Our one dominant model of technology-driven economic progress is the industrial revolution. Manufacturing.
As Ai companies argue for market cap based on projected economic output... I'm increasingly thinking this model can be badly misleading.
It's very rare that the PC Revolution and or the internet Revolution are used as a primary model to explain technology and how it affects the economy.
Network enabled PCS are administrative powerhouses. They really did permeate all aspects of administration. But... The number of employees in administrative adjacent roles is higher, not lower. Accountants, university armin. HR. Project management. Etc.
It's very unclear how to quantify economic output/product. From this ambiguity , everything downstream is also vague.
The web also totally exploded in use. Web companies got huge revenue, even huger your profits.
It's very hard to draw lines, and apply economic reasoning that describes who gains what.
Users get to use Facebook, google and whatnot. Customers/advertisers get to advertize. The tech companies business model is based on network effects, momentum and whatnot.
What value is being created? Who is capturing how much of IT? These questions are almost philosophical. You just cannot apply reasoning like you would to the economics of mass produced cars.
Dopamine fracking , financial arbitrage racking, sales fracking... As a phenomenon, I think these occur in places where competition between firms is most intense over something that isn't correlated to external value.
Before advertising bands, cigarette companies were ad fracking. Tobacco is a commodity. Producing cigarettes is trivial. The only thing differentiating a billion dollars Tobacco Company from a million dollar Tobacco Company was the recognizability of their brand.
Government suppliers, or urban real estate can get to a point where the main driver of success, is lawyers.
A lot of industries went through a gradual process, as they matured... Where the domain of competition is decreasingly relevant to external value. The digital industries often start here or reach this point quickly.

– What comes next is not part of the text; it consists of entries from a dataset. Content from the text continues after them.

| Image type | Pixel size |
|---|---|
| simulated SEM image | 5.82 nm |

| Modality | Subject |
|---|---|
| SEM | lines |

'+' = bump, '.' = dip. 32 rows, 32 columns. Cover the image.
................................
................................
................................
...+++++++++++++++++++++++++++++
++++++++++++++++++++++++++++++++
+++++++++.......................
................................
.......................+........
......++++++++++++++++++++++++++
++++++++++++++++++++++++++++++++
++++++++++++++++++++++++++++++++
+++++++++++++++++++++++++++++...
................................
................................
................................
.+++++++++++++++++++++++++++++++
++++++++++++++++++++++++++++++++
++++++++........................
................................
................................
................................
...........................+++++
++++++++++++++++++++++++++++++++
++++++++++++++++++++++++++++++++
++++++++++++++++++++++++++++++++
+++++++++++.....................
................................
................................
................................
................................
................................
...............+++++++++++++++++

Is manufacturing actually the exception?
The original sin is the idea that the profit motive on a free market will solve all our resource allocation problems, and that consumption demand should be the ultimate arbiter of social value. Markets are pretty freaking amazing things. But their efficiency relies on assumptions that knowledge economies and software break on pretty much every front. So, it's really no surprise that we're in this mess. I don't really know what would work better, though, in a way that can practically evolve from our existing systems.
Hey, I appreciate your insight. Especially your observation that when the underlying assumptions are wrong/broken then the model produces less reliable results.
Like you, I also don't know what would work better, nor do I believe any one individual can know.
But I do have some ideas for what would make a good framework for the evaluation?
If the idea is to allocate resources in a way that provides the most benefit to the most people, where most feel they are getting a 'fair deal' or something...
and we have social institutions that convert 'resources' to value (in quotes because time, attention, etc are 'resources'. The key principle is organizing human behavior over time to produce something humans value)...
Companies Religion Sports Government
then think about what value each creates, how it is delivered, how it is captured, ... recognizing that each offers some unique strengths and unique limitations.